Nearly 70 percent of flight attendants have been sexually harassed at some point during their careers, the Association of Flight Attendants-CWA (AFA) found in a survey released Thursday, but only 7 percent have reported the abuse to their employer.
“That really emphasizes the problem here, that flight attendants don’t believe that they have backing that anyone will take this seriously,” AFA President Sara Nelson said. “I’m not surprised at all by the results. I think that this confirms what we knew anecdotally was going on.”

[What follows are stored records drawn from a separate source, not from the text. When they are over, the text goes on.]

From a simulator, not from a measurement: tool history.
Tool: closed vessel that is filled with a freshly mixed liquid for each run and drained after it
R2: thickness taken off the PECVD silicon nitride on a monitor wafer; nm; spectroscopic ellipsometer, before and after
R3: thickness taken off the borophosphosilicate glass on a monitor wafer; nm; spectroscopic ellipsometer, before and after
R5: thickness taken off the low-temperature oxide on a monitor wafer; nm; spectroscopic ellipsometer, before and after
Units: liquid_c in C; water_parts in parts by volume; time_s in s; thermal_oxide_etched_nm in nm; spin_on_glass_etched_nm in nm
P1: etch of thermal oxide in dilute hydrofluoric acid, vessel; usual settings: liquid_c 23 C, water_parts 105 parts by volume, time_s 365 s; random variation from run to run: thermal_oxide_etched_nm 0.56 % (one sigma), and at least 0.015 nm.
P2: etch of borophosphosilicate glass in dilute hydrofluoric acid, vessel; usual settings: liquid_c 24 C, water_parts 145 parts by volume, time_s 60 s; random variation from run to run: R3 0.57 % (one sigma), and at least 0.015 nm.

The first-of-its-kind survey by the flight attendants’ union also found that 18 percent of flight attendants experienced “physical sexual harassment” from passengers in the past year, such as being groped or enduring unwanted kisses or humping. (For the record, the Justice Department defines sexual assault as “any nonconsensual sexual act proscribed by federal, tribal, or state law, including when the victim lacks capacity to consent.”)
About a third of flight attendants also endured verbal sexual harassment, like lewd comments, sometime in the past year.
AFA also discovered that almost 7 percent of survey respondents weren’t sure whether they’d been sexually harassed, a finding Nelson called “disturbing.”
The survey polled more than 3,500 flight attendants working in 29 U.S. airlines. About 80 percent of the respondents were women and 20 percent were men, a split AFA said is representative of the field as a whole.
“The industry had forever objectified flight attendants and used flight attendants as the focus of their ads that used sex to sell tickets. And they have never disavowed that,” Nelson pointed out. Sixty-eight percent of surveyed flight attendants say they have yet to notice their employers make any effort to address workplace sexual harassment since the #MeToo movement began last fall.
During Nelson’s first week on the job as a flight attendant, 23 years ago, Nelson said she met a woman who’d started working as a flight attendant back in the 1950s.
“She said, ‘You need to know something: Management thinks of us as either their wives or their mistress,’” Nelson recalled. “‘In either case, they hold us in contempt. And the only place that you will find worth is with your fellow flying partners.’ So flight attendants figured out how to take care of themselves.”
It’s a sentiment that Nelson still hears from flight attendants today, whether they’ve been flying for months or years. “The first time that I really came to terms with the fact that that how I felt about it personally, and that’s how the 50,000 people that I represent feel — that was very hurtful to take in,” she told VICE News.
So far, only three airlines — Alaska, Spirit, and United — have publicly taken steps to combat sexual harassment in the wake of #MeToo, according to the AFA.